See that? See how Cas isn’t looking Dean in the eye? It’s because he can’t. Try listening to the man you rebelled for, fell for, died many times over for, call out to you every single night. Try listening for his cries for help and pleas to know if you’re even alive or if he’s truly all alone. Try using every last ounce of self control you have not to return to his side and tell him that you never left him, that you were there protecting him all along. Try risking him hating you just so he’ll leave you behind and have an actual shot at getting out. Try doing all of that, and then tell me if you’d be able to look him in the eye when you tell him, “I know.”

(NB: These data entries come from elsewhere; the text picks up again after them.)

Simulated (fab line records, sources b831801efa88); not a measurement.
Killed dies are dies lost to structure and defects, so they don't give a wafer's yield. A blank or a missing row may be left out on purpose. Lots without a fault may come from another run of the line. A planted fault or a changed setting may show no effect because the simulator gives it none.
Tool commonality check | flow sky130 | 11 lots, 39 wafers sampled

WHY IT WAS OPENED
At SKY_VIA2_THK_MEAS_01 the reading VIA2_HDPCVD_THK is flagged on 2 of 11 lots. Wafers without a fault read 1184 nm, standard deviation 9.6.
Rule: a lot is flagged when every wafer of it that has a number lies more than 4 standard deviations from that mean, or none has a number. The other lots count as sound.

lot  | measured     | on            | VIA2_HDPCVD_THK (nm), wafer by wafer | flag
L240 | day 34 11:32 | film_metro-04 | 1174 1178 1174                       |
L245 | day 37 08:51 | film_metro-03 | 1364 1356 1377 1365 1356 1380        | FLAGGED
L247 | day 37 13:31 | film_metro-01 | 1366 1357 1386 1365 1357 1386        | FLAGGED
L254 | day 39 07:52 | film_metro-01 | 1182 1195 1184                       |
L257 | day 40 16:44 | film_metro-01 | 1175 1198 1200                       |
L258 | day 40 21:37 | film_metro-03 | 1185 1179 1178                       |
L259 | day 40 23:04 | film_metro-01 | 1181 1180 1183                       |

and Dean probably told him stuff he would not tell him face to face
For sure. Things that he only had the courage to say because he knew there was no way Cas could hear him — if Cas could hear him then Cas would be there by his side. Cas would never just ignore him. But Cas heard everything. He heard everything and he still couldn’t go. But oh, how we wanted to.
Sometimes I wonder what Dean might have said — I mean he was stuck in Purgatory for a whole year and he prayed every night — he must have really opened up after the first month or so — though Dean Winchester will deny that until the day he died. I wonder if he sat there at night with his fingers laced together like a good Christian boy because he thought maybe that would make Cas hear him better? I wonder if he sat awake during those precious few hours of sleep while Benny took his turn on watch just to pray, even though after a year he knew the prayers were going unheard. But he would still keep looking. He could just feel that Cas wasn’t completely gone.
Still, the praying was a comfort even if Cas couldn’t hear. Sometimes he was sort of happy about that, because he started saying things that he could never let the angel know about. I think he got by imagining that Cas was right there in front of him, cocking his head like a curious little bird as Dean recounted the monsters he’d killed today and how he’d interrogated them for Cas’ whereabouts. Cas would shake his head and try to start chiding him for looking and not leaving as soon as he could, but Dean imagined he would silently stop the words tumbling out of Cas’ mouth by a shy brush of his lips and a tug on the collar of his dirty, ratty trenchcoat.
Cas would know about all of it. He would be able to feel the want and the desire and the longing in Dean, and in his own little dark corner of Purgatory he would wrap his coat a little tighter around himself; not out of chill but loneliness. A sad smile would creep across his lips as Dean finally muttered “Amen” and drifted off to sleep, and Cas could sense he was at rest, at least for a few precious hours. And then he would snap back to reality as he heard the twig break off in the distance and feel the overwhelming sensation of being watched, hunted. In an instant he would be on his feet and he would spirit himself away to another God-forsaken, lonely corner of this personal hell, as far away as possible from Dean. Just to keep him safe for at least one more night. That is, until tomorrow when Dean says “Cas, it’s me again,” and Cas will be right there listening to every word.